Learn how to choose the correct racket and grip size by following our comprehensive guide below.
Tennisnuts clasify a 'heavy racket' as being above 300g. Heavier rackets provide the highest level of frame stability. Heavier weight is commonly combined with a thinner beam width to allow these players to keep their powerful strokes under control. For these reasons, they are the most competitive and are preferred by professional and advanced level players.
Lightweight rackets (below 280g), are far easier to manoeuvre, which can be advantageous in various situations from lining up a serve to switching between forehand and backhand positions. They usually come with a thicker beam width in order to maintain structural stability. As a result, they are able to help generate power very easily for players who have shorter swings and/or who are not physically very strong or athletic.
The head size of a racket is a major factor determining the size of its 'sweet spot' and in turn the consistency of powert and accuracy with which a player can hit the ball.
Smaller head sizes, which we consider to be below 100 sq inches, are recommended for advanced players who can consistently hit the sweet spot and generate a great amount of power from their swing action. These players will enjoy the benefits of a smaller head size to place their shots with high accuracy.
On larger head sizes (above 102 sq inches), the larger sweet spot will enable players to hit with power more consistently. This is ideal for players who are unable to, or have yet to, master a powerful swing. It also provides forgiveness on off-centre shots, allowing players who cannot consistently hit the sweet spot.
The balance of a tennis racket is determined by whether its weight is distributed more towards the head or the handle. Balance points are often quoted in millimetres. This length (measured from the bottom fo the racket) represents the point at which the racket can be balanced without tipping either way, so the higher the number, the heavier the racket is towards the head.
On rackets which are more head-light, the weight is closer to the hand which improves manoeuvrability on ground strokes and volleys, and in general keeps the player more in control. It is however harder to generate head speed on swings, so going for a very head-light racket may leave you struggling for power. Only advanced players should pick balances of 315 mm or less.
On head heavy rackets, the weight in the head will build momentum on swings and lead to increased power. It does however become harder to direct shots with accuracy. Social players looking for easy power from their racket should opt for balances of 340 mm or above.

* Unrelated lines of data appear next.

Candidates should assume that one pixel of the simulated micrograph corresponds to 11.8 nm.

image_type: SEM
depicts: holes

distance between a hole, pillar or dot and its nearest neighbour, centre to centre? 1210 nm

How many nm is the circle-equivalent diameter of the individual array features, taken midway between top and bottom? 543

For most other competitive players, both beginners and intermediates, rackets between 215 and 340 mm will be suitable depending on the factors discussed above, as well as preference. If you require more power, go closer towards the 340 mm point, or if you prefer more control, go closer towards 315 mm.
Some rackets come 'factory strung' from the manufacturers, while others are sold as 'Frame Only'. Advanced player rackets are usually sold as 'Frame Only' based on the assumption that an advanced player will have specific stringing requirements, including the type of string and tension.
Factory string rackets usually assume the playrs will want to 'pick up and play' with the rackets straight away and will not have specific requirements. As a result, they are usually string in 'all-round' polyester strings at mid-tension. We recommend sticking with these as a starting point if you are unsure what string or tension you would want instead. If you are considering a Frame Only racket, we have a separate guide on How to Choose Tennis Strings that you may find useful.
The grip size is the circumference of the handle of the racket, and the size you need will therefore depend on the size of your hand.
While the grip size is measured in inches, they are often converted into numbers ranging from Grip Size O to 5, or LO to L5. If you already have a racket and would like to get the same grip size, you can check the base of the handle to find out which grip size it is.
|European Grip size||US Grip size in inches|
|0 (L0 or G0)||4 inches|
|1 (L1 or G1)||4 1/8 inches|
|2 (L2 or G2)||4 1/4 inches|
|3 (L3 or G3)||4 3/8 inches|
|4 (L4 or G4)||4 1/2 inches|
|5 (L5 or G5)||4 5/8 inches|
There are two ways you can measure your grip size:
A rough way of finding out is by holding a racket in your normal forehand grip. If the racket is of the correct grip size, the distance between your palm and longest finger should approximately be the width of a finger (pictured below). If the gap is too small, it means you will need a larger grip size, and if the gap is too big you will need a smaller grip size.
If you do not have a racket available to measure, an alternative way is to measure your hand using a ruler. As pictured below, line up the ruler on your palm in line with the intersection of the thumb and fingers. The length from there to the top of your ring finger (next to the little finger) is roughly the right size. It must be noted that choosing a grip size is not an exact science. If you are between two sizes, you should go for the smaller one it you like to hit a lot of top spin as its easier grip to hit over the ball. For those who hit flatter, going for the larger one will allow for a more comfortable hitting experience.